On another night, Senator Ben Nelson (D., Neb.) came into the bar from the dining room and struck up a conversation with two men while several suitors lined up to wait their turn. Also on hand was Edwina Rogers, a lobbyist and the wife of Republican power broker Ed Rogers, who along with a female friend was enjoying a night on the town whose itinerary still included a stop at Georgetown’s Cafe Milano. Rogers, whose freewheeling style seemed hard to square with her role as a conservative strategist and former Bush White House aide at the National Economic Council, was immersed in conversation with someone whom she identified to me, moments later, as an important committee staffer. The topic wasn’t hard to discern.
“You need to make Rick an offer of at least three times what he’s making now,” the man told Rogers.
“Let’s get together Thursday at Charlie Palmer’s,” Rogers replied with a laugh. “And bring Rick.”
I shared drinks with several lobbyists who meet regularly at the Grille. “They decided to criminalize everything,” one said, referring to the new ban on lobbyists buying meals for lawmakers. “My reaction is, ‘Have a good life.’ It’s not going to hurt me, I already know people, but it’s going to make it hard for those who are new [at lobbying] and are trying to build personal relationships.”
One of our tablemates was similarly untroubled. “So far, it’s saved me a lot of money,” he said. “But I’m not sure what’s going to happen in the long run. When they lowered the speed limit to 55, everyone paid attention for six months. Then they started driving 70 again.”
As originally envisioned by the founders of the American republic, serving in Congress was to be strictly a part-time job. Early officeholders, typically farmers and businessmen, came to Washington for only a few weeks to deal with national affairs and then returned home. Too much time in the capital, it was thought, would diminish the bond between representatives and their constituents. “As it is essential to liberty that the government in general should have a common interest with the people, so it is particularly essential that [Congress] should have an immediate dependence on, and an intimate sympathy with, the people,” Federalist #52 opined.

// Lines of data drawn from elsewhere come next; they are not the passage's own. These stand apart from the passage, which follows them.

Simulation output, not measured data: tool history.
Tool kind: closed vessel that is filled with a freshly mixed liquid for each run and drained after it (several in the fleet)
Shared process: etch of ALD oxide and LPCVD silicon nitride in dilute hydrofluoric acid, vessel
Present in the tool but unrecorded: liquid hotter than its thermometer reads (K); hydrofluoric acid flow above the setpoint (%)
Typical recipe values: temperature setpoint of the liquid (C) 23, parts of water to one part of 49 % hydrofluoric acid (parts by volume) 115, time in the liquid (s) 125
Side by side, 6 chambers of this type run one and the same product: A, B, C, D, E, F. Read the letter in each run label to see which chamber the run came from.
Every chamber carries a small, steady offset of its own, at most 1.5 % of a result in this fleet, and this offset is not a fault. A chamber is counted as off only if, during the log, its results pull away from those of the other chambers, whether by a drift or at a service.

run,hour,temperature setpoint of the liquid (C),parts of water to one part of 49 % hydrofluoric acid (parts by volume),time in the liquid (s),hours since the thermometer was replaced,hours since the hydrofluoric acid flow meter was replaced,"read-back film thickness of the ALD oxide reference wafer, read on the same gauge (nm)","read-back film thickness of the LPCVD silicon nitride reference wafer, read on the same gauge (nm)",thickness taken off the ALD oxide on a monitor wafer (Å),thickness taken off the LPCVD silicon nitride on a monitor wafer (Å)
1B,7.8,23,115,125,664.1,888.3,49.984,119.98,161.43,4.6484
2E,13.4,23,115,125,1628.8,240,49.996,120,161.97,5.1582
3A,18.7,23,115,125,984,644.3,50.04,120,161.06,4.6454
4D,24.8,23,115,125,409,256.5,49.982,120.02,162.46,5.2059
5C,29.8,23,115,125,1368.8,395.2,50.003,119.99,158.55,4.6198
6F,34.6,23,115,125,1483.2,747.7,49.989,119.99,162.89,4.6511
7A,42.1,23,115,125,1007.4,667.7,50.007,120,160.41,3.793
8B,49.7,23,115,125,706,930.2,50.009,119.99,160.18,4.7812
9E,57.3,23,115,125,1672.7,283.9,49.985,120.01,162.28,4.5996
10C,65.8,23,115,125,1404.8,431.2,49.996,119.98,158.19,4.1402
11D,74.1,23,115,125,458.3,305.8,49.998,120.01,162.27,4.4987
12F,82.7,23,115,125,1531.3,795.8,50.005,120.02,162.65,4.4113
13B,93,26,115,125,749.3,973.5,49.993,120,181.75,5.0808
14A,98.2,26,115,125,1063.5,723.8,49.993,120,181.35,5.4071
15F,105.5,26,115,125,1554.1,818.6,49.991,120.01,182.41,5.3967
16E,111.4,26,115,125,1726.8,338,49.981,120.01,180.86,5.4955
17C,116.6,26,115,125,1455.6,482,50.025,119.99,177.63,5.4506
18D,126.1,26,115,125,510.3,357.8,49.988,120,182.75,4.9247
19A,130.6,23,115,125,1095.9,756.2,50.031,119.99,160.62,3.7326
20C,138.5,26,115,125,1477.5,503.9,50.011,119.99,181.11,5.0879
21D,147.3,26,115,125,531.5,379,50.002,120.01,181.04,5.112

It is perhaps too easy to romanticize this era of “citizen legislators,” who of course generally came from, and represented the interests of, the economic elite. And yet holding office was then genuinely seen as a public service rather than a career, let alone a path to riches. Today’s lawmakers complain bitterly about the rigors of the job, including the incessant fund-raising, but they overwhelmingly opt to seek term after term and in recent decades have won reelection at a rate of roughly 90 percent, in part because both parties have gerrymandered congressional districts so that few incumbents are dislodged.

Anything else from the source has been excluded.